Professor Douglas Berman discusses the oral argument here, here, here, and here (collecting commentary)
Mark Stancil, who clerked for WHR and now works for Baker Botts, publishes a newsletter on Supreme Court cases. You can subscribe to it by emailing him: mark [dot] stancil [ at ] bakerbotts [ dot ] com. Anyhow, here is what Mr. Stancil had to say about Booker and Fanfan.

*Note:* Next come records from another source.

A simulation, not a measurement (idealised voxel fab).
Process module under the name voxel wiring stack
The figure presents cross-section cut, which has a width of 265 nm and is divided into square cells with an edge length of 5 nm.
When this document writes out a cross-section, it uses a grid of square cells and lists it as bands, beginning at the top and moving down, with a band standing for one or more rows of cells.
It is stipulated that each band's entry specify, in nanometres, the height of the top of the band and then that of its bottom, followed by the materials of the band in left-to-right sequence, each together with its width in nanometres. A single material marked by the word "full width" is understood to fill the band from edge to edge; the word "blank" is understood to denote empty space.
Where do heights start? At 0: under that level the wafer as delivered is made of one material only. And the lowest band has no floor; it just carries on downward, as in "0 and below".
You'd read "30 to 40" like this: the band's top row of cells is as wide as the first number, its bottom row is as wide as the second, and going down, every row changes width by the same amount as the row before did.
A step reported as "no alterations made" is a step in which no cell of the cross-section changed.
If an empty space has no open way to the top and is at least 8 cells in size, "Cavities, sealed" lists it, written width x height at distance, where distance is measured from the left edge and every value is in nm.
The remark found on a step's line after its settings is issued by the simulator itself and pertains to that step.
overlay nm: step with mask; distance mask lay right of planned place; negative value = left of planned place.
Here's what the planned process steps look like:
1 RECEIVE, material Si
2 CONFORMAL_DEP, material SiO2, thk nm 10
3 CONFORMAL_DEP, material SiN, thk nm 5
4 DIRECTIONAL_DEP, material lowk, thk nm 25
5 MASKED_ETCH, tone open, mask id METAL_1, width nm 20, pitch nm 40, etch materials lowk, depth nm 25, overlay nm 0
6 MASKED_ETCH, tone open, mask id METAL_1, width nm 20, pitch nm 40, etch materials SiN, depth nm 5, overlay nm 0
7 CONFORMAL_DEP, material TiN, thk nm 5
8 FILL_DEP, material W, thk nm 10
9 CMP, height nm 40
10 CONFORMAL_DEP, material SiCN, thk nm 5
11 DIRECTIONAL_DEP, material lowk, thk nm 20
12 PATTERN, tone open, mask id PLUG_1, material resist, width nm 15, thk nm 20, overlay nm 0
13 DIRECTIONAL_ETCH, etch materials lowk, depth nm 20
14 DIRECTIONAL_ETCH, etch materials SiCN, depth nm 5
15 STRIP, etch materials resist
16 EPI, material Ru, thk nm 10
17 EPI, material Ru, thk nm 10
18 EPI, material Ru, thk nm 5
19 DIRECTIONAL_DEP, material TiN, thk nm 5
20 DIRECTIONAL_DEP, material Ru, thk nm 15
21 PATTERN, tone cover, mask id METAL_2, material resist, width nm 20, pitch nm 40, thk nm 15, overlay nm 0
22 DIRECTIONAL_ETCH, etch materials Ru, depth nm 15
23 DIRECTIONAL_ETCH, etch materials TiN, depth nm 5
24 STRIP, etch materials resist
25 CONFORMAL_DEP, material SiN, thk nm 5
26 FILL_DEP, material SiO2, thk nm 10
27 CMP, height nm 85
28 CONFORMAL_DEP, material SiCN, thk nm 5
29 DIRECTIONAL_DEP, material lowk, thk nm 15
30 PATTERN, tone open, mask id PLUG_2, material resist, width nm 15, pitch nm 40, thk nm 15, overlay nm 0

In other news, the Court heard nearly two hours of oral argument today in United States v. Booker (04-104) and United States v. Fanfan (04-105), which ask whether Blakely v. Washington applies to the Federal Sentencing Guidelines, and, if so, whether the constitutionally offensive portions of Guidelines regime are severable. Not surprisingly, the five-Justice Blakely/Apprendi majority looked rock solid. Even voters in Palm Beach County read Blakely as effectively announcing the Guidelines' demise, and it seemed perfectly clear the majority plans to make good on the threat. By far the stickier wicket was whether some semblance of the Guidelines remained intact, either through jury factfinding or by making the Guidelines merely advisory. I didn't see a consensus forming around any one option here-Justices Scalia, Stevens, and Souter seemed to entertain the notion that the Guidelines could be kept in place if juries made the numerous necessary factual determinations (presumably through special verdict forms and/or separate sentencing proceedings). The Chief, O'Connor, and perhaps Kennedy seemed strongly against such a proposal, hinting that they did not plan to help clean up Apprendi's mess. I'm not at all sure where Ginsburg and Breyer will line up, and Justice Thomas was his usual vocal self. Bottom-line prediction: Guidelines with judicial factfinding are dead, and it's unlikely there will be five votes for imposing jury factfinding. In any event, it's probably safe to assume the Chief will rush these opinions out the door-perhaps as soon as November 8 or 9.